Bo Andersson, an unconventional strong-interaction theorist with close relations to the experimental particle physics community, died unexpectedly from a heart attack on 4 March 2002. He was returning home from the winter school in St. Petersburg, Russia, and collapsed while changing trains in Malmö, Sweden.

Bo was born in Kristianstad, Sweden, on 8 June 1937. He attended Lund University, earning his BSc in 1961, and joined the lively circle of young physicists around professor Gunnar Källén. In 1967, he defended his PhD thesis on singularities in Feynman amplitudes, which he researched under the guidance of Källén. Bo remained affiliated with Lund throughout his career. He became a professor in the theoretical physics department in 1984 and had intended on retiring in June 2002 and remaining as active as ever in research.

During his postdoctoral years, Bo continued formal studies of singularities in Feynman amplitudes, but in the early 1970s, he drastically changed his field of research. Collaborating with the nuclear emulsion experimental group at Lund, Bo worked on understanding heavy-ion reactions and became involved in the preparations for a charm-search experiment at Fermilab. Continuing along the phenomenological road, he and one of us (Gustafson) started up a close-knit collaboration at Lund for the study of strong interactions, work that continued until Bo’s death. The group that was formed fostered some 30 PhD students over the years. The coffee room at Lund was filled with lively discussions among the group’s members, blended with the rich smoke from Bo’s pipe.

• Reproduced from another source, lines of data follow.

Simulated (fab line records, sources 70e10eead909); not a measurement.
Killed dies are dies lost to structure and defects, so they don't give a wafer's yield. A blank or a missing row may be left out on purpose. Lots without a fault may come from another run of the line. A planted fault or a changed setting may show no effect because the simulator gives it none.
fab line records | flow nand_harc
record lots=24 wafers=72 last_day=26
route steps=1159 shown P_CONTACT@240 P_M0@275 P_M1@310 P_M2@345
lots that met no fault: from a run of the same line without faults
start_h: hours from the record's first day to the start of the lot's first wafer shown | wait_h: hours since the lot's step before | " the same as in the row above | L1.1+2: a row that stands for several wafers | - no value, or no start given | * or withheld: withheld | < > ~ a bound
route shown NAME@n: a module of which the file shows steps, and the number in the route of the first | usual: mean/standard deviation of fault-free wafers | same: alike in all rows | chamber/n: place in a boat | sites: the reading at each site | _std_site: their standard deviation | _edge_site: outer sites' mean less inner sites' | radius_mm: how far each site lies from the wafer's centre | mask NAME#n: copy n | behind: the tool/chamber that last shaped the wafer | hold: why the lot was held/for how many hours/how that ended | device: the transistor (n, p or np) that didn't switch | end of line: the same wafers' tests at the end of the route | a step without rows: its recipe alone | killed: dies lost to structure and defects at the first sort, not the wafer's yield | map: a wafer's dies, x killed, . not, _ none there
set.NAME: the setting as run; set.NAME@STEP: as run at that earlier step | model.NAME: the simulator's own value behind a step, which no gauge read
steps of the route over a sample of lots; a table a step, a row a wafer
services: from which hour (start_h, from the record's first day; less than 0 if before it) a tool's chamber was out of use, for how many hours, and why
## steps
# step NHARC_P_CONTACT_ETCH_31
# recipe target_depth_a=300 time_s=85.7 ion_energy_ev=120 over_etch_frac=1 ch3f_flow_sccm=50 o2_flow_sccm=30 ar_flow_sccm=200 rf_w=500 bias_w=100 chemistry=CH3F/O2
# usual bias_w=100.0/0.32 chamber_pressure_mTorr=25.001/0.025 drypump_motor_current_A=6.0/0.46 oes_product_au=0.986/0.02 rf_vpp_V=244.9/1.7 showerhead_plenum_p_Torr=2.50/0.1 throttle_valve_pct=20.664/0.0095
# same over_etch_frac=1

Bo’s most famous contribution, in collaboration with Gustafson, was the development of what has become known as the Lund model for high-energy reactions. The model describes these reactions as a two-step process: (1) hard interactions between quarks and gluons in the initial phase of a high-energy collision, in which the effective coupling is small and the emission of gluons can be treated by perturbative calculations, and (2) the subsequent soft hadronization process, in which the coupling becomes large and nonperturbative models are needed. The description of this second step is the hallmark of the Lund model. It assumes that a stringlike confining force field is established between quark–antiquark pairs formed in the first step. Transverse excitations on the string kinks are identified as gluons. Concepts from quantum chromodynamics, such as infrared stability and color coherence, have constituted important guidelines in developing the model.

The way quarks and gluons are ordered along the string influences the color structure of events and provides unique predictions for the energy and particle flow in high-energy collisions. These features were first observed in 1980 by the JADE collaboration in three-jet events produced in electron–positron annihilation at the PETRA machine at the German Electron Synchrotron (DESY) in Hamburg, Germany, and have later been observed in multiparticle production at all kinds of high-energy events.

Color coherence implies that the color of a gluon and its corresponding anticolor in a neighboring gluon radiate softer gluons coherently as a color dipole. In a gluon emission cascade, these color dipoles form chains, which exactly match the strings stretched in the later soft phase of an interaction. This correspondence opens the possibility for a better understanding of the nature of the strong interaction, with a unified description of the two-step process and a smooth transition between the perturbative and non-perturbative regime. Bo was particularly engaged in researching this problem before his death.

The physical and mathematical properties of the string fragmentation model and its connection to the basic quantum chromodynamics field theory were continuous sources of inspiration for Bo. Practical applications such as Bose–Einstein correlations, polarization phenomena, and baryon production went hand in hand with studies of the quantization of the string and other fundamental aspects. He also thought that the understanding of heavy-ion collisions, based on the preceding concepts, was an important topic. Although Bo focused on developing a framework to describe normal collisions, he also proposed and explored the possibility of novel collective effects, giving them imaginative names such as color ropes, firecrackers, and smoke rings.

Starting in 1978, a large set of computer simulation programs have been developed by the Lund group as an essential complement to the model evolution and an important component in the effort to provide a better contact between theory and experiments. These programs with event generators for different processes in high-energy collisions—the Lund Monte Carlos, which includes Jetset, Lepto, Pythia, Fritiof, and Ariadne—have had a significant effect on the experimental community. Today, nearly all high-energy physics experimenters rely on the use of these generators to help understand data.

Bo was a dedicated researcher brimming with new ideas, which he conveyed to others with passion and intensity. Dreading conformity, he enjoyed open discussions that he felt could lead to a better understanding of the underlying physics. In particular, he sought to engage in dialogue with the experimental community to better understand existing data and to hammer out new tests. Bo enjoyed traveling. He was a frequent and appreciated lecturer and discussion partner at workshops and research schools, and spent several sabbatical periods abroad.

Bo’s interest in physics was mixed with far-ranging cultural interests and a genuine concern for fellow beings. In the early 1990s, he provided help to researchers from the decaying Eastern bloc, including a group of young mathematics students from Leningrad (now St. Petersburg) for whom he sought special funding so that they might study in Lund. In recent years, he focused his attention on China and the development of phenomenological research there. (The photo on the preceding page shows him lecturing at Shandong University, Jinan, in 1997.) He enjoyed meeting people and had friends scattered around the world. His death leaves behind a great emptiness.